It's becoming a big business, too: Delighted By, one of the pioneers in packaged dessert hummus, earned a $600,000 investment from Mark Cuban on Shark Tank. Bigger brands are getting in the game too, with Tribe, Boar's Head and Lantana introducing flavors that range from mint chocolate and blueberry to pumpkin spice. Hummus milkshakes are on the menu at the Hummus & Pita Co. in New York. Some trendspotters have put dessert hummus on their list of foods that will be big in 2019.

But even as more chocolate hummus hits the grocery store shelves, you'll find a lot of people who aren't enthusiastic about a simple chocolate bean dip.

Some say dessert hummus is cultural appropriation, because it imposes American flavors on a traditional Middle Eastern dish, substantially changing the way it is eaten.

"To say 'hey, let's make a pudding and call it hummus because hummus is kind of trendy right now' is to exert the tyranny of marketing on a product that has little or no relation to the real thing," wrote Liel Leibovitz in Tablet, a Jewish cultural magazine. "It's just in bad taste."

Others think it's just gross. Dessert hummus is not a thing in Israel, where the newspaper Haaretz scoffed at the concept. "No matter how you look at it, the idea of sweet hummus didn't quite sit right with me, and the combination of mashed chickpeas and chocolate seemed hopeless," wrote Haim Handwerker, who pointed out how much Americans like sweets compared to other cultures. "A number of Israelis in New York say the idea of chocolate hummus is totally ridiculous."
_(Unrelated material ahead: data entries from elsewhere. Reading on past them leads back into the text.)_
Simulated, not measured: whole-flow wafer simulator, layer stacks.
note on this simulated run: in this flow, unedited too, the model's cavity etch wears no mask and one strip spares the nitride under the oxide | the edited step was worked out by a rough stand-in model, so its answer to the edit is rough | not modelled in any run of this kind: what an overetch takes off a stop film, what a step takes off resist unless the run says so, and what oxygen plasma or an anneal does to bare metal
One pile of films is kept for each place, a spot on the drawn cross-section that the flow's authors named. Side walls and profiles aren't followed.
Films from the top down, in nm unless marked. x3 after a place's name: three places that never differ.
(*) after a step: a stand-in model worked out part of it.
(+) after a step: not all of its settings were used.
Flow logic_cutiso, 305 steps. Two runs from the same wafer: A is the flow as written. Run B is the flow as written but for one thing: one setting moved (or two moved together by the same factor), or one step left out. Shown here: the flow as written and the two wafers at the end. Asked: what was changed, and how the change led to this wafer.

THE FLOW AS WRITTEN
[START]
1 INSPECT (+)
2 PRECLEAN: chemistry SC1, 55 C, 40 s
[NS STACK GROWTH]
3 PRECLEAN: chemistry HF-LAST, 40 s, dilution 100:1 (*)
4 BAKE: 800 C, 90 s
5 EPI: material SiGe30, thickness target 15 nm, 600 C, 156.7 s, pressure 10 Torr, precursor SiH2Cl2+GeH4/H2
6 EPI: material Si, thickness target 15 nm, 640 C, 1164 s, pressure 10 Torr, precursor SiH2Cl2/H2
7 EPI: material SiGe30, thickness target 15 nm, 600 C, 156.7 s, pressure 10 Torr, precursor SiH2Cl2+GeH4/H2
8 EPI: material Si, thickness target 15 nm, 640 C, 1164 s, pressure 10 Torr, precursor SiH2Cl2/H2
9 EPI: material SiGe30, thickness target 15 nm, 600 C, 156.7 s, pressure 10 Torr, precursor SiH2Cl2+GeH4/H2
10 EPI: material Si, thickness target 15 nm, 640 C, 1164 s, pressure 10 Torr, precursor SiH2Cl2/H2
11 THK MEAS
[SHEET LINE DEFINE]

It is ridiculous. But it's not all bad, exactly. In its best-case scenario, dessert hummus tastes like a particularly fibrous pudding -- a concept that still sounds rather unappealing. Our favorite, the Delighted By vanilla bean hummus, could work as a dip for pretzels or spread on a graham cracker for a treat. The problem with some of the other flavors, though, was that they either couldn't cover up the chickpea flavor, or they overcompensated for it. The strawberry and mango hummus, both by Lantana, were surprisingly tart, but not in a good way. They come in pretty colors, at least.

While dessert hummus brands have made fans of mothers trying to trick their kids into eating healthy junk food, they haven't been well-received by food media. "Let's banish dessert hummus from the planet," Thrillist's Khushbu Shah. wrote. Bon Appetit even put it on its list of food trends that need to go away in 2019. Wrote Alex Beggs: "If I attend a party where there's a bowl of pretzels next to some hummus and it turns out to be cinnamon-sugar flavored -- I'm going to call the police."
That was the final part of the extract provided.